"Position" of a device generally refers to the location of it. If you are interested in the orientation of the device, then use the word "orientation".
Gyroscopic sensors enable you to estimate the orientation of a device. They are of no use for estimating position.
Any gyroscopic sensor has an accuracy error ( called "drift" ), which varies with time and temperature and varies from device to device.
The variation in the apparent orientation of the device calculated by continuous integration of the apparent rotational velocity, will appear to drift slowly around in three dimensions due to the drift error of the individual angular velocity measurements.
The calculated orientation can be corrected by knowing the direction of "up" ( or down ), using the accelerometer reading combined with an assumption that the device is not subject to actual linear acceleration.
However, the apparent rotation of the device about the vertical axis, cannot be corrected by knowing the direction of up or down, because an change in the position of the device by rotation about the vertical axis, does not give rise to a discrepancy between the predicted and actual direction of gravity, which would enable the estimate to be corrected.

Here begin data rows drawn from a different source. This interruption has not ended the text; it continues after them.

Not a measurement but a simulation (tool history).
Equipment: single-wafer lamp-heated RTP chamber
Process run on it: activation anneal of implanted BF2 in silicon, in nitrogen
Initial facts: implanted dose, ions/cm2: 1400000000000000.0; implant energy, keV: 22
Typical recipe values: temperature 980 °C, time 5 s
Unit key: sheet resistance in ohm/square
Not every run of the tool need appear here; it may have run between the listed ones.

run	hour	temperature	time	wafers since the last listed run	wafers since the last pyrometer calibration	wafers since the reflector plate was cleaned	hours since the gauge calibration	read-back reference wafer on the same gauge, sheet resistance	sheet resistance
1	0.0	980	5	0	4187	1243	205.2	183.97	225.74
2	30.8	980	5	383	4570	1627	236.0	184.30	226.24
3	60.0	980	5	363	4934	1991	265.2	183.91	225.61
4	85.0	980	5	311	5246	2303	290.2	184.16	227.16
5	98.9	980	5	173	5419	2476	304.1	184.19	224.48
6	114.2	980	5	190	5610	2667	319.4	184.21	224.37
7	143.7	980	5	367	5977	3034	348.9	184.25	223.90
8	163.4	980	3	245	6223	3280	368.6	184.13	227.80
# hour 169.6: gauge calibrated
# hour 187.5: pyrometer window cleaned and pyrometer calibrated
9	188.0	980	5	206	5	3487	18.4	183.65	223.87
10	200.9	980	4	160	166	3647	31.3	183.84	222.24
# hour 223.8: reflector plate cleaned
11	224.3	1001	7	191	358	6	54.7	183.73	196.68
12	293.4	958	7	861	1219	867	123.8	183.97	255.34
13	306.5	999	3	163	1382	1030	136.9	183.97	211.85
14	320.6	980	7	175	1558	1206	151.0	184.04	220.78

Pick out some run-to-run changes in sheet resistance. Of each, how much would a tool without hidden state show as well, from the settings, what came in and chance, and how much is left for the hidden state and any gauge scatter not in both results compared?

If your device operates so that it generally has a constant axis orientation, so that it presents only one axis of motion to the vertical direction, then you can measure the rate of drift manually by experiment, and adjust the readings from the gyroscopic sensor by a corresponding, offsetting, amount, which will reduce the apparent motion for as long as the device's drift error remains approximately constant. This method won't work very well for a device where the orientation changes a lot in all directions, like a stunt aircraft or a football.
The other method for correcting orientation drift is to use another orientation reference, for terrestrial application, this would be a geomagnetic field sensor.